HYDERABAD, Sept 24: A seminar on ‘bonded labour — possibilities of new struggle’ was held here at the press club on Saturday to mark the seventh death anniversary of Shakeel Ahmed Pathan, the first coordinator of the Human Rights Commission of Pakistan’s special task force for Sindh.
Speakers at the seminar called upon the government, judiciary and police to put an end to forced labour and said that two million farmers working in the private jails of landlords should be released.
They said that the feudal system in the country was directly linked with the tribal system. Stressing on the need to implement the Bonded Labour System (Abolition) Act, the speakers said that all the concerned departments should be directed to comply with the act.
They said that district vigilance committees should be activated for rehabilitation of liberated peasants.
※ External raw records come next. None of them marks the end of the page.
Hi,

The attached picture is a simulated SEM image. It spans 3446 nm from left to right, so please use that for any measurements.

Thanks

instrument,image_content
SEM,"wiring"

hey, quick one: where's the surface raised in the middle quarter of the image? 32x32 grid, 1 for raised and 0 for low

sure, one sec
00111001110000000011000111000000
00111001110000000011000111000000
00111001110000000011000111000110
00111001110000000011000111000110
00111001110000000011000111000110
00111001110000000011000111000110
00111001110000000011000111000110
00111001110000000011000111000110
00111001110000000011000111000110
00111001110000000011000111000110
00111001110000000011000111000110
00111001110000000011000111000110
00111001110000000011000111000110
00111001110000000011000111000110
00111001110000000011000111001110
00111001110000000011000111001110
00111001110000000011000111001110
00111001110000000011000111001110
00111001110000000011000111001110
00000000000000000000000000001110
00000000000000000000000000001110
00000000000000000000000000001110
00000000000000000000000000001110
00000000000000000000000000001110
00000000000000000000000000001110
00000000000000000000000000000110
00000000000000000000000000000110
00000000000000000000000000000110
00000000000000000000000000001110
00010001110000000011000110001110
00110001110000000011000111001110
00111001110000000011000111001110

Presiding over the session MNA Professor Khalid Wahab paid rich tribute to the late Shakeel Pathan.
He said that Shakeel was the first who had protested over forced labour.
The PPP leaders, Jam Saqi and Aftab Khanzada, and the PML-N provincial leader, Afzal Gujjar, also supported the HRPC’s struggle against the bonded labour.
They said it was not easy to save people from this curse and some serious efforts were needed for it.
Jam Saqi urged the federal and the provincial governments to take measures to stop forced labour so that the doors of international markets would not close on Pakistan.
Aftab Khanzada pointed out that the entire population of the country was subjected to forced labour and there existed only two classes in the country.
The National Labour Federation member, Rana Mehmood Ali Khan, regretted that people did not enjoy political or economic freedom in the country.
He urged the political and the labour organisations to unite on a single platform to launch their struggle.
He said that Pakistan was the only country where feudalism existed and offered his services for drafting a law covering peasants and bonded labours.
Advocate M. Parkash, Ramzan Memon, Zafar Rajput, Perveen Soomro, Master Laljee, Nasreen Shakeel Pathan, the chairperson of the HRCP task force in Sindh, also spoke on the occasion.
The seminar adopted resolutions, demanding police and other agencies to protect liberated farmers and their families who were subjected to harassment after their release.
A resolution was also passed to release the family members of Mannu Bheel who were kidnapped by the landlord of Sanghar in 1998 near Mirpurkhas. Mannu Bheel had been staging token hunger strikes for the past two years.
Another resolution called for distribution of lands among the peasants so that they could live a peaceful life.